When they start writing this about you, I think you’ve got a problem:

But if sibling rivalry is unlikely, there is convincing evidence of Jeb’s internal conflict between his desire to become “his own man” and his fear of separating from and antagonizing his family, especially the brother he idealized as a child. This dynamic may be even more conflicted because Jeb’s personal history demonstrates that he has already strongly differentiated himself from his family to become his own man.

He married a Mexican woman whose father had been a waiter and migrant worker, for example, not a society debutant. He became fluent in Spanish and converted to Catholicism. His policies as Florida governor were far closer to conservative than moderate. He also made Florida his home rather than the family favorites, Maine and Texas.

Separating from your family is part of growing up. You go from extreme dependency as a baby and throughout childhood to the independence of adulthood. Teenage acts of rebellion, when adolescents can disagree with virtually everything parents say and stand for — is part of this transition. The turbulance of adolescence reflects the internal conflict between a teen’s desire to remain a child and the desire to separate and become his or her own person. It culminates in a break that enables teenagers to form separate identities.

As teenagers reject their parents and their values, they create the internal space to develop their own opinions, tastes, ideals and goals. Though they may retain many aspects of their parents’ views and values, they develop their own distictive framework for them. They create who they are in the world.

Mark Twain described this transition. “When I was a boy of 14,” he wrote, “my father was so ignorant I could hardly stand to have the old man around. But when I got to be 21, I was astonished at how much the old man had learned in seven years.”

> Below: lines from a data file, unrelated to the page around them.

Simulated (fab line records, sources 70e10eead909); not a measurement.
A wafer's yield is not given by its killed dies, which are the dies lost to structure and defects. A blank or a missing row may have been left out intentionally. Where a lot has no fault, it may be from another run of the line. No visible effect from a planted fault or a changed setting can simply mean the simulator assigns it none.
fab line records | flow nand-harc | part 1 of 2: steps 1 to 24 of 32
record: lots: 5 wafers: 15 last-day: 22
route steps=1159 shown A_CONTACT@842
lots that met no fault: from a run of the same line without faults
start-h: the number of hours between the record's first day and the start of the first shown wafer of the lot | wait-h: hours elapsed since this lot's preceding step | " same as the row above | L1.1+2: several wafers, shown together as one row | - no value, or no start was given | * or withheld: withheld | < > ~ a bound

But it could be that, in striving to step into the presidential shoes of his long-idealized older brother and his even more idealized father, Jeb somehow regressed and lost confidence in himself.

Children with powerful family members are frequently filled with self-doubt. They can feel like failures when comparing themselves to older siblings and parental figures. They might experience normal manifestations of separation or individuation — including adolescent rebellion or just the act of forming their own opinions — as if they are attacking or even killing their family members. Understandably, this causes them not just guilt but a growing fear of alienating their family.

Clinging to family love through idealization is a defensive reaction against aggressive feelings from separation and individuation. Most adolescents resolve this conflict as they realize they are merely killing off their family’s controlling influence over them — not their actual family members.

If these are the psychodynamics that caused Jeb to flounder this past week, his major challenge is if and how quickly he can work through them. He has to fully recover a mind of his own — and convince the American public that he is not George W. Bush II.

Reading that almost makes me feel sorry for Jeb. Not because of the armchair psychological profile of his family dynamic which is cheap speculation. I feel sorry for him because he’s being discussed this way at all.

I guess it’s inevitable but I hate it. Yes, he’s shackled to his family’s political legacy and he is having to pay a price for his father and brother’s failures. But this stuff is junk. Who knows what his motivations are and whether or now he’s gone through the normal processes of “separation and individuation”? And who cares? What matters is how he deals with the reality that his brother’s presidency was an epic failure and how or if he would do things differently.

It should be noted that this writer cites Maureen Dowd who has apparently staked out yet another puerile position by framing Jeb’s run as a case of sibling rivalry. Of course.